I want it now. In paperback. And if you won’t give it to me, I will be stealing it.
Posted: April 14th, 2011 | Author: Sam Bueno de Mesquita | Filed under: Media | 6 Comments »Is the publishing industry making the same mistakes the music industry did?
The marketing has worked a treat on the new James Gleick – I’ve read the reviews, and a few extracts, and now I want it the way I wanted Optimus Prime when I was six years old. But Random House aren’t going to let me have it in paperback until March 2012.
This is what the music industry did 15 years ago. A new album by your favourite artist got several months of promotion, while on sale at a vastly inflated price. Finally, 18 months after the buzz had died down, it came into the HMV sale rack at a price you could afford.
It was a miserable experience for teenagers, and the result was that when an alternative came along – Napster, and then iTunes – they changed their habits instantly. It took just a decade to wipe out a 20 billion dolllar industry.
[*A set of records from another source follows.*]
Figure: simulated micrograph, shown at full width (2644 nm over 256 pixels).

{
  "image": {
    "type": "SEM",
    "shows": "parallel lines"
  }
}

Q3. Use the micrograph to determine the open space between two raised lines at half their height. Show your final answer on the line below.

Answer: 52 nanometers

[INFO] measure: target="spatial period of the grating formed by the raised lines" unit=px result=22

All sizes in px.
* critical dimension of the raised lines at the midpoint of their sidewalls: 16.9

Books, I’m assured by friends in the publishing industry, are different. They’re intensely desirable objects in themselves; you get a better quality experience with the real thing than with a digital version; they can’t be split into tracks, and sold off as highlights. It all sounds very like the kind of thing record companies were saying about albums in 1998.
When publishers make life difficult for consumers, it creates a situation where people are on the lookout for a way to bypass them altogether – and given that the whole of War and Peace takes up less computer memory than one second of a Justin Bieber video, that’s a dangerous thing to do.